Context: Paul Lewis is a CTO with a deep interest in Big Data. Now with Hitachi Data Systems after holding IT executive positions at Davis + Henderson and other firms, Lewis has a deep understanding of the importance of data to business strategy, and the relationship between that data and storage strategies, and between storage strategies and IT budgets.
In this video blog, Lewis starts by describing situations that may require attention, but which aren’t Big Data problems — situations that don’t meet the “Five V” definition of Big Data. He illustrates several different scenarios that involve data, but not Big Data: a single application that produces less than 1 Tb of data per year, an environment that has hundreds rather than thousands of transactions per day, a data warehouse that is accessed via a limited number of queries, a data repository based entirely on outputs from company-owned applications. Lewis goes on to say that “Big Data, like cloud, is not an implementation of technology, nor does it have an explicit set of solutions. Big Data defines a class of information management problems that are difficult or impossible to effectively solve using conventional tools and techniques.” In the video, Lewis explains how each of the “five Vs” — volume, velocity, variety, veracity and value — create need for, and are addressed by, Big Data solutions.
Three KeYs:
- The absence of a “Big Data” problem doesn’t imply the absence of storage challenges. In the video, Lewis notes that storage managers constantly struggle with many issues, such as failed backups, managing within and across silos of heterogeneous storage, the difficulty of keeping pace with compliance requests, and simply understanding the types and purpose of stored data. These aren’t “Big Data problems” specifically, though — they are storage problems common to many different environments.
- Big Data problems are seen in environments that are beyond the structured control of the IT department. Lewis uses a series of questions to identify situations that indicate that a firm does not have a Big Data issue — but these same questions indicate cases where Big Data is an appropriate business response. Examples include environments where the IT team can’t keep pace with information management project demands, where existing BI tools are incapable of meeting user needs, where those needs themselves are beyond IT’s ability to categorize and define, where immediate feedback is required, and where at least some of the data sources required to meet user needs are created outside of the organization, and are not well-defined or understood.

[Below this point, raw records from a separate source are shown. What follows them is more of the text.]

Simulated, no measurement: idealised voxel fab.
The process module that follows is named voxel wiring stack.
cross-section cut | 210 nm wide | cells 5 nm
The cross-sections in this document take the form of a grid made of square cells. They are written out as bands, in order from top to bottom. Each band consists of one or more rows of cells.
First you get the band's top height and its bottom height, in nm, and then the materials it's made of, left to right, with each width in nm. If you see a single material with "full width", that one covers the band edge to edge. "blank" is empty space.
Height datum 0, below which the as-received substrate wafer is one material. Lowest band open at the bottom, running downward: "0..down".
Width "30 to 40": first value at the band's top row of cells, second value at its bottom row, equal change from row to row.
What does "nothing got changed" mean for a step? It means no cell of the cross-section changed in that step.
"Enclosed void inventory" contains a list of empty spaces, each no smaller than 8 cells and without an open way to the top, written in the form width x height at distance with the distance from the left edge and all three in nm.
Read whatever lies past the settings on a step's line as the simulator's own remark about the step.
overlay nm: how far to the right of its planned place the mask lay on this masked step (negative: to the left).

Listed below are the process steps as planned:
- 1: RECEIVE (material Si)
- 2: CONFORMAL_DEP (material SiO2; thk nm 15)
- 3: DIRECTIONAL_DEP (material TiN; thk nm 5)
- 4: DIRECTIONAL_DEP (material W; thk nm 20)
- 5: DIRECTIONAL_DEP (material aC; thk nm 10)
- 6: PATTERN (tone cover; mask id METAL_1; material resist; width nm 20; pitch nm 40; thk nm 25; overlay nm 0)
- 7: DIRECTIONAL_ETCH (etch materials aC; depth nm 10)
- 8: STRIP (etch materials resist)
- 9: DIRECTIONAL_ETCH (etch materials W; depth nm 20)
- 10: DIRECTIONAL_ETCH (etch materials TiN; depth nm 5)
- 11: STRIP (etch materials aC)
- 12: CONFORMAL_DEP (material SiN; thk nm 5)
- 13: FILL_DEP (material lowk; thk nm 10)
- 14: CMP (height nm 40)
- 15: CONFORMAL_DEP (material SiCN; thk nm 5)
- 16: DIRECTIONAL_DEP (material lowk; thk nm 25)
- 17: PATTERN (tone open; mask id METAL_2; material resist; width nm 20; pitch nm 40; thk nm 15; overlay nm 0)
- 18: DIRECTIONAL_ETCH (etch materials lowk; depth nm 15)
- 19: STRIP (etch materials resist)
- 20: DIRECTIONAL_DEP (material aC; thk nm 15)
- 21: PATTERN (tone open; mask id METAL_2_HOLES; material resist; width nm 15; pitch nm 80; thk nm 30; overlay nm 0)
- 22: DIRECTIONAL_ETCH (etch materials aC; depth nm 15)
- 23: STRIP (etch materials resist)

- Deployment reference architectures are important. Lewis states that deployment reference architectures “are likely available for your specific industry.” Technical components should include: cloud-delivered infrastructure elements, structured and unstructured data sources, ETL, real time streams, real time structured databases and real time processing, interactive analytics, and batch processing. The combination of these elements — via individual software products, appliances, or converged Big Data workload-specific solutions (such as Hitachi’s Unified Compute Platform).
The bottom line
There is currently “more smoke than fire” around Big Data. Thanks to examples that illustrate the business benefits that analytics based on Big Data can deliver to companies, many business leaders would like to jump headlong into their own Big Data analytics initiatives. However, there is a disconnect within this phrase: “Big Data” and “analytics” are not a single concept. As research from Techaisle has shown, analytics/Business Intelligence is a “Business-led” solution area, one where business sets direction and defines outputs, and IT acts in a supporting role — and as Lewis points out in his video blog, this kind of analysis can in many cases be conducted without access to a wide variety of high-velocity, voluminous data; it can be conducted on a relatively low volume of structured data from internal systems. This approach to analytics has its own challenges, and can yield substantial business benefit. But it isn’t, as Lewis points out, a “Big Data” problem.
Firms looking to base their analytics on the Big Data sources that Lewis describes in the second half of his video have two discrete challenges: they need to not only use analytics tools to extract value from the data (and to ensure that the data itself is trustworthy), they need to aggregate, store and process large volumes of fast-moving data of many types and from many sources. As the Techaisle chart above (based on a survey of 635 Canadian IT and business leaders) illustrates, unlike analytics/BI, Big Data is not an “Business-led” type of solution — it requires collaboration between IT and business, where the business leaders define the operational use for the different data sources, but the IT department is intrinsic to the initiative, building the systems that are capable of responding to these new demands.